Ladies and Gentlemen:

We have acted as special counsel to American Capital Agency Corp., a Delaware corporation (the “Company”), in connection with the offering and sale of 7,000,000 depositary shares (the “Initial Depositary Shares”), representing an aggregate of 7,000 shares (the “Initial Preferred Shares”) of the Company’s 7.750% Series B Cumulative Redeemable Preferred Stock, par value $0.01 and $25,000.00 liquidation preference per share (the “Preferred Stock”), under the shelf registration statement on Form S-3 (File No. 333-192286) (the “Registration Statement”) filed on November 12, 2013 by the Company with the Securities and Exchange Commission (the “Commission”) under the Securities Act of 1933, as amended (the “Act”), pursuant to the Underwriting Agreement, dated May 5, 2014 (the “Underwriting Agreement”), among the Company and Morgan Stanley & Co. LLC and UBS Securities LLC, as representatives of the several Underwriters named therein. The Company has granted the underwriters of said offering an option for 30 days to purchase from the Company up to an additional 1,050,000 depositary shares (together with the Initial Depositary Shares, the “Depositary Shares”), representing an aggregate of up to 1,050 shares of Preferred Stock (together with the Initial Preferred Shares, the “Preferred Shares”). Each Depositary Share represents a 1/1,000 interest in a Preferred Share. The Preferred Shares and the Depositary Shares are collectively referred to herein as the “Offered Securities.” Any Preferred Shares issued or to be issued by the Company will be deposited with Computershare Inc. and Computershare Trust Company, N.A. (“Computershare Trust”) acting jointly as depositary (collectively, the “Depositary”), pursuant to the Deposit Agreement, dated May 8, 2014 (the “Deposit Agreement”), among the Company, the Depositary, as depositary, Computershare Trust, as registrar and transfer agent, and the holders from time to time of receipts issued under the








Deposit Agreement to evidence the Depositary Shares. The Certificate of Designations (the “Certificate of Designations”) designating the Preferred Stock, as filed with the Secretary of State of the State of Delaware on May 7, 2014, provides that the Preferred Shares are convertible into a specified number of shares of the Company’s common stock, par value $0.01 per share (the “Common Stock”), upon the occurrence of a Change of Control (as defined in the Certificate of Designations), subject to the prior redemption of such Preferred Shares at the Company’s election in accordance with the Certificate of Designations.
This opinion is being delivered in accordance with the requirements of Item 601(b)(5) of Regulation S-K under the Act.

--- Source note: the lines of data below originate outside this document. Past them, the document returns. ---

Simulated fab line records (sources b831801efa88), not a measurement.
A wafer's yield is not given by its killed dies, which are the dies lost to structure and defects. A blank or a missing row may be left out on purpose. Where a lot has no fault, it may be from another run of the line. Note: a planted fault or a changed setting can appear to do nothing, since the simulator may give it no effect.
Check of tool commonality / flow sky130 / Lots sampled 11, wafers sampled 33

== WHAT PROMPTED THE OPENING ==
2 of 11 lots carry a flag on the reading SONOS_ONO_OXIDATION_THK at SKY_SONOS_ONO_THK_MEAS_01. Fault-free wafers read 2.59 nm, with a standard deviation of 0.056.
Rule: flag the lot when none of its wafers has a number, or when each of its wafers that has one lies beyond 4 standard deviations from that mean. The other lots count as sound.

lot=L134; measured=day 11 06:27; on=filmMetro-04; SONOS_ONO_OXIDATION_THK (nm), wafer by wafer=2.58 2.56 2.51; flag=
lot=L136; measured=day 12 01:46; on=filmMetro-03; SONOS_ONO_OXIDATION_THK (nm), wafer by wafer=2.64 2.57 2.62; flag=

In connection with this opinion, we have examined originals or copies, certified or otherwise identified to our satisfaction, of:

(i)the Registration Statement;
(ii)    the Amended and Restated Certificate of Incorporation of the Company, as amended to date, as certified by the Secretary of State of the State of Delaware and the Secretary’s Certificate (as defined below) (the “Certificate of Incorporation”);
(iii)    the Second Amended and Restated By-laws of the Company, as currently in effect, as certified by the Secretary’s Certificate (the “By-laws”);
(iv)    certain resolutions of the Board of Directors of the Company (the “Board”) relating to the Offered Securities, as certified by the Secretary’s Certificate;
(v)    an executed copy of the certificate of Samuel A. Flax, the Executive Vice President and Secretary of the Company, dated the date hereof (the “Secretary’s Certificate”);
(vi)    a specimen certificate representing the Common Stock;
(vii)    the Certificate of Designations; and
(viii)    an executed copy of the Deposit Agreement.

We have also examined originals or copies, certified or otherwise identified to our satisfaction, of such records of the Company, and such agreements and certificates of public officials, certificates of officers or other representatives of the Company and others and such other documents, certificates and records as we have deemed necessary or appropriate as a basis for the opinions set forth herein.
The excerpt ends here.